Dave Jiang wrote:
> The following lockdep splat was observed while kernel auto-online a CXL
> memory region:
>
The entire spew with timestamps does not need to be saved in the git
history I would trim this to:
---
======================================================
WARNING: possible circular locking dependency detected
6.17.0djtest+ #53 Tainted: G W
------------------------------------------------------
systemd-udevd/3334 is trying to acquire lock:
ffffffff90346188 (hmem_resource_lock){+.+.}-{4:4}, at:
hmem_register_resource+0x31/0x50
but task is already holding lock:
ffffffff90338890 ((node_chain).rwsem){++++}-{4:4}, at:
blocking_notifier_call_chain+0x2e/0x70
which lock already depends on the new lock.
[..]
Chain exists of:
hmem_resource_lock --> mem_hotplug_lock --> (node_chain).rwsem
Possible unsafe locking scenario:
CPU0 CPU1
---- ----
rlock((node_chain).rwsem);
lock(mem_hotplug_lock);
lock((node_chain).rwsem);
lock(hmem_resource_lock);
---
> The lock ordering can cause potential deadlock. There are instances
> where hmem_resource_lock is taken after (node_chain).rwsem, and vice
> versa. Narrow the scope of hmem_resource_lock in hmem_register_resource()
> to avoid the circular locking dependency. The locking is only needed when
> hmem_active needs to be protected.
It is only strictly necessary for hmem_active, but it happened to be
protecting theoretical concurrent callers of hmat_register_resource(). I
do not think it can happen in practice, but it is called by both initial
init and runtime notifier. The notifier path does:
hmat_callback() -> hmat_register_target()

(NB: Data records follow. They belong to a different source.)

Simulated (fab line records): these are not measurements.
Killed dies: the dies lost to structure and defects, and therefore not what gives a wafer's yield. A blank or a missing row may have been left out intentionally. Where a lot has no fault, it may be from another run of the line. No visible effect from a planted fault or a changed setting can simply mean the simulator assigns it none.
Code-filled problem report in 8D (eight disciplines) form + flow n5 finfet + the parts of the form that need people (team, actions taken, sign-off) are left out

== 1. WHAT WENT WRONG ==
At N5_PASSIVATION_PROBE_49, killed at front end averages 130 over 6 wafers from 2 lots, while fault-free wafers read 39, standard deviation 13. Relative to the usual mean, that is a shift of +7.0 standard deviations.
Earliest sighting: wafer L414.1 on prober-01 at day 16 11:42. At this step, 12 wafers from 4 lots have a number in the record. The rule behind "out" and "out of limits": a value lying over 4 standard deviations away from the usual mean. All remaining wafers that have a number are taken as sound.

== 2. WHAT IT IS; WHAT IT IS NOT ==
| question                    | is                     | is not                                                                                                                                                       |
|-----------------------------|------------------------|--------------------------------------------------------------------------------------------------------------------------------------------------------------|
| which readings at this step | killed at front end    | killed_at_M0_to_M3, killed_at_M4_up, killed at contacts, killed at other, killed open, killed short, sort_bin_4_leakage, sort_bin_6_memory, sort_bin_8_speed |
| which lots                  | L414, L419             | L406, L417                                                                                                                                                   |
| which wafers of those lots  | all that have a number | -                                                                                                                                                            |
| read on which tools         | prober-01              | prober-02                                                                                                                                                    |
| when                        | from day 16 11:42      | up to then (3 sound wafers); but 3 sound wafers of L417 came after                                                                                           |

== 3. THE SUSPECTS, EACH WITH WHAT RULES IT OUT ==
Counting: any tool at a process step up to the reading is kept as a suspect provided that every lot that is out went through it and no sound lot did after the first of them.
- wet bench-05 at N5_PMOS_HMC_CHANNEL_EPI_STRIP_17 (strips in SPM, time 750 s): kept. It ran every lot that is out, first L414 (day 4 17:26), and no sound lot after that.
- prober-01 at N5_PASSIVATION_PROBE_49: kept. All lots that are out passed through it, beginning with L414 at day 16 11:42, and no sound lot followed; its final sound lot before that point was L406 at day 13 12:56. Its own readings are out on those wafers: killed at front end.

That path seems impossible to add new hmem devices, but it is burning
cycles walking through all the memory ranges associated with a target
only to find that they are already registered. I think that can be
cleaned up with an unlocked check of target->registered.
If that loses some theoretical race then your new
hmem_request_resource() will pick a race winner for that target.
Otherwise, the code *looks* like it has a TOCTOU race with
platform_initialized. So feels like some comments and cleanups to make
that clear are needed.
Really I think hmat_callback() path should not be doing *any*
registration work, only update work.
> Fixes: 7dab174e2e27 ("dax/hmem: Move hmem device registration to dax_hmem.ko")
> Signed-off-by: Dave Jiang <[email protected]>
> ---
> drivers/dax/hmem/device.c | 42 +++++++++++++++++++++++----------------
> 1 file changed, 25 insertions(+), 17 deletions(-)
>
> diff --git a/drivers/dax/hmem/device.c b/drivers/dax/hmem/device.c
> index f9e1a76a04a9..ab5977d75d1f 100644
> --- a/drivers/dax/hmem/device.c
> +++ b/drivers/dax/hmem/device.c
> @@ -33,21 +33,37 @@ int walk_hmem_resources(struct device *host, walk_hmem_fn
> fn)
> }
> EXPORT_SYMBOL_GPL(walk_hmem_resources);
>
> -static void __hmem_register_resource(int target_nid, struct resource *res)
> +static struct resource *hmem_request_resource(int target_nid,
> + struct resource *res)
> {
> - struct platform_device *pdev;
> struct resource *new;
> - int rc;
>
> - new = __request_region(&hmem_active, res->start, resource_size(res), "",
> - 0);
> + guard(mutex)(&hmem_resource_lock);
> + new = __request_region(&hmem_active, res->start,
> + resource_size(res), "", 0);
> if (!new) {
> pr_debug("hmem range %pr already active\n", res);
> - return;
> + return ERR_PTR(-ENOMEM);
Probably does not matter since noone consumes this code, but this is
more -EBUSY than -ENOMEM.